Micro-Space has begun Vacuum Environment testing of our operational communications modules. This will be a long process, for - although we have done production and research high vacuum work for decades (including a variety of thin film coatings and multilayer structures) – we have never done vacuum environment testing for spacecraft systems and will have to add a number of elements to our vacuum chambers.

Beyond the obvious concern of venting of batteries (and liquid electrolytic capacitors, if they were used), plus vaporization of necessary lubricants in mechanical systems, the primary vacuum effect on electronics is to expand the thermal control problems. With the loss of air convection for heat distribution at even moderate vacuum, temperature gradients become more severe. With the loss of all gas thermal conductivity in high vacuum (10 exp - 4 Torr) only radiation and conduction in solids remain to remove heat from hot components.

Heat sinks of course need to be redefined, since they are not cooled by air, and if not positioned to radiate heat directly into space, they accomplish little or nothing. The classic black heat sink is also a mistake, since white paint radiates heat in the infrared as well as any other color, but the white surface absorbs less solar radiation if sunlight can't be completely blocked from the radiator structure.

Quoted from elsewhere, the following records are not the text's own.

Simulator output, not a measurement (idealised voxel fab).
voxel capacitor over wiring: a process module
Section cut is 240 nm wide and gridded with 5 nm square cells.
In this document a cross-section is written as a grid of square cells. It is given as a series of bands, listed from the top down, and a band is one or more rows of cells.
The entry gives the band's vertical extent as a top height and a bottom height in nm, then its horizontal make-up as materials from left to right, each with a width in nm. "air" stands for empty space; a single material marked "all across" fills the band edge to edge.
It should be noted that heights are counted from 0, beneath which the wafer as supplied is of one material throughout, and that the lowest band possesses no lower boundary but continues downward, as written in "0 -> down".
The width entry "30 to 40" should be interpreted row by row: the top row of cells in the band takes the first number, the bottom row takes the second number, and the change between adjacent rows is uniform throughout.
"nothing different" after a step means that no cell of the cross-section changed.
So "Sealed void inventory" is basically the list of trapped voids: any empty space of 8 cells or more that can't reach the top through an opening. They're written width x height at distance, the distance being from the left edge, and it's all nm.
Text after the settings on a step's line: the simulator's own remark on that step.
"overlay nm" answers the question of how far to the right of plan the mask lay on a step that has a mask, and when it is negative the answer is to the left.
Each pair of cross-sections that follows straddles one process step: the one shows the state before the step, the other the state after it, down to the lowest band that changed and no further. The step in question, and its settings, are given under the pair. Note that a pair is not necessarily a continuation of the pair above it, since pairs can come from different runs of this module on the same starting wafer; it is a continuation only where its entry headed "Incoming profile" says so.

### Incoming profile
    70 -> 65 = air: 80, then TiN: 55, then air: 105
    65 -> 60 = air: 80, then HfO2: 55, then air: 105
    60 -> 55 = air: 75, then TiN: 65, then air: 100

These problems are reduced with today's low power electronic components. Legacy space systems have a bigger problem since the new, low power products are not “Space Qualified”. In fact, many of these will have a higher ionizing radiation sensitivity, which will call for redundant systems and components as well as error correction techniques. The short operational life of a Google Lunar Lander of course reduces the problems seen with a ComSat. Military satellites, like military aircraft, tend to have such a high “Power Density” in the electronics that cooling is a huge problem.